[Feature] support mistral small vlm
Checklist
- [ ] 1. If the issue you raised is not a feature but a question, please raise a discussion at https://github.com/sgl-project/sglang/discussions/new/choose Otherwise, it will be closed.
- [ ] 2. Please use English, otherwise it will be closed.
Motivation
https://mistral.ai/fr/news/mistral-small-3-1
Related resources
No response
hello everyone, could i help as a contributor with this issue? if yes, any tips on where to start ?
is this supported yet? @zhyncs
I think it not supported yet, maybe you can refer: https://docs.sglang.ai/references/supported_models.html#how-to-support-a-new-vlm
@zhaochenyang20 I would like to work on this issue!
@zhaochenyang20 I would like to work on this issue!
This should be a proposal, like what's on your plan to support it.
M3.1-S looks solid for my use case — mainly need an mmlm that runs on low-spec hw.

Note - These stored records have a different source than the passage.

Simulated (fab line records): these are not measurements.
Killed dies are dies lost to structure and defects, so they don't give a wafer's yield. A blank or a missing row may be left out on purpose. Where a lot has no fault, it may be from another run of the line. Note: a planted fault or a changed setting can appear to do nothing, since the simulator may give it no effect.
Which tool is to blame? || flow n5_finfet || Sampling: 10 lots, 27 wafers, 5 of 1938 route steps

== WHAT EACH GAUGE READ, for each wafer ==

That said, I'd mention a few notes:
- it's basically a Mistral text model + Pixtral vision tower. We’ll likely need to add pixtral support, start by bringing in SGL-optimized layer ops and so. https://github.com/sgl-project/sglang/issues/2351
- MM data layer seems under heavy dev recently — any doc or example on what guidelines to follow when handling multimodal input for a new model? or any slack threads?
- (update) as I suspect, we may need alignments between mistral vs HF formats. https://github.com/vllm-project/vllm/issues/15212
M3.1-S looks solid for my use case — mainly need an mmlm that runs on low-spec hw.
That said, I'd mention a few notes:
- it's basically a Mistral text model + Pixtral vision tower. We’ll likely need to add pixtral support, start by bringing in SGL-optimized layer ops and so.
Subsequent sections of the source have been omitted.